March 16, 2016 | 6 min read

Sony Music UK believes it’s getting closer to answering a question baffling many record labels at the moment – how can money be made from acts now that people are more likely to stream tracks from rather than purchase?

By accepting that “there is no purchase journey to start with,” according to the company's senior director of insight Daniel Hall.

It’s once bitten, twice shy for a business that, along with its peers, was caught off-guard by music’s shift from analogue to digital but is determined not to be beaten again by the latest disruption to its business model – streaming. Sony’s riposte to streaming sapping download revenues is to move away from focusing all of its energies on pushing acts during release windows and instead spread its marketing over a longer period.

It means thinking about marketing, whether online or through merchandise, as part of a “continuous loop” – a strategy geared to keep people constantly listening and coming back to Sony's music catalogue, revealed Hall. Whether it's Spotify or YouTube, a traditional campaign or a product, those mediums should all work towards the same goal under Sony’s new approach, which will push to get people listening as much as they can – on whatever platform – in order to make money.

That mindset shift has been in part inspired by the changes industries such as publishing and fashion have made to keep people engaged, with both trying to commercialise how much they understand people instead of just peddling products.

“We’re the canary in the mine in terms of digital disruption and our business model is permanently evolving,” said Hall, who has hired innovation consultants Redscout to mastermind that evolution. “Now we’re moving from a product model to one that’s increasingly about access rather than permission. Streaming is becoming the biggest part of the audience and if you project over the next couple of years, it’s going to become an important platform.”

Details of how the model will unfold are still being shaped but it will be rooted in understanding the context that people are listening to music. Sony wants those insights to underpin what A$AP Rocky or Jimi Hendrix song, for example, it serves to someone when they need it.

“It’s a way of joining up all the different marketing parts because at the moment people are pushed along this journey but at the end there is no purchase,” outlined Dan Hauck, head of strategy at Redscout.

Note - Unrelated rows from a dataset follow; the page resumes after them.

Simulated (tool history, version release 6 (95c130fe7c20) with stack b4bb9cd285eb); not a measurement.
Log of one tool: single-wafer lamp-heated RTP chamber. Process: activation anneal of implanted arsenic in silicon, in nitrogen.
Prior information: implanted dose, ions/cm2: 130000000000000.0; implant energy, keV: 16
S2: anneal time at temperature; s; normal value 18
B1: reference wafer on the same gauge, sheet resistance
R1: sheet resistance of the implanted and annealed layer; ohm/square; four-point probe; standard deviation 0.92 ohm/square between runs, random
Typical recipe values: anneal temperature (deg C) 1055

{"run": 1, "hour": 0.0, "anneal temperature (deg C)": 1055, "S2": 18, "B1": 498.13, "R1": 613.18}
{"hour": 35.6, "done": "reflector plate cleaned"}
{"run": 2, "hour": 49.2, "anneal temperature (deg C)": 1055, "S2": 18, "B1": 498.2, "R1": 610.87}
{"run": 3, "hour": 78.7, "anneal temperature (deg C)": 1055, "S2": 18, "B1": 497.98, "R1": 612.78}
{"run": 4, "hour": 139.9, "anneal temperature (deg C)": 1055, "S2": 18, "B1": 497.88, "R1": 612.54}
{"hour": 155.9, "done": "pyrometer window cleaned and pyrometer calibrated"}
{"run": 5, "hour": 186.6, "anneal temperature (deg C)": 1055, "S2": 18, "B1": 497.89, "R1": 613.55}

“You wouldn’t put all your marketing efforts into the first two weeks of an album just to get a few sales; you’d think about all the things you need to do within that ‘continuous loop’ to connect with people, whether they’re using social channels or a music platform or through a traditional advertising campaign…we just want them to listen as much as we can get them to because that’s how [record labels] now need to make money.”

However, Sony can’t get to that level of personalisation on its own and is hoping to partner with other companies in order to supplement the data listeners opt to share directly with it. Hall cited hotel chains as an example of the type of business it could work with in order to “understand the mindset people are in so you can start to be relevant in those moments”. The potential to surface older tracks from Sony's back catalogue is what interests Hall most about being to personalise its marketing, allowing it to sweat certain assets harder to make more money.

Futureproofing for a streaming-led world

There’s also an expectancy that the changes also affect the way Sony works with artists, though Hall admitted it was an aspect that hadn’t yet been as fleshed out as the other parts of the plan.

“At the moment it’s about getting the concept right and thinking about how the consumer engages with our artists and our content in a more relevant way,” explained Hall. “The opportunity for us moving forward is how we can anticipate the way people are going to behave, and what metrics and analytics we can use to determine the types of artists they’re going to want to listen to.”

Those investments will be informed by the learnings from a six-month research project that was able to put to bed certain assumptions and highlight some of the new attitudes towards music and how people want to consume it. Whether it's the fact people aren’t prepared to give up streaming yet, and do care about how artists make money or the finding that word of mouth, radio and live events still play a vital role in how people discover music, the study – in Sony’s opinion – is ample proof that claims digital has disrupted people's relationship with music are greatly overhyped – it’s just the way they access and listen to it that is different.

“Music is a lot more intimate than it used to be and it almost serves more of a functional role in people’s lives in the sense that it enhances other activities because it’s a lot more accessible,” said Hall. “People use music to perform a function in their lives or a capture a moment in a slightly different way than they have historically been able to do.”

While the strategy is focused in the UK for now, Hall suggested any changes could be extended to the wider business, a move that would chime with a global upheaval of its entertainment marketing. Last month Sony Entertainment chief executive Michael Lynton suggested that his business needs to stretch out how it releases music in a similar way to how Hollywood studios start with higher generating channels like cinemas before ending with lower-revenue outlets such as Netflix.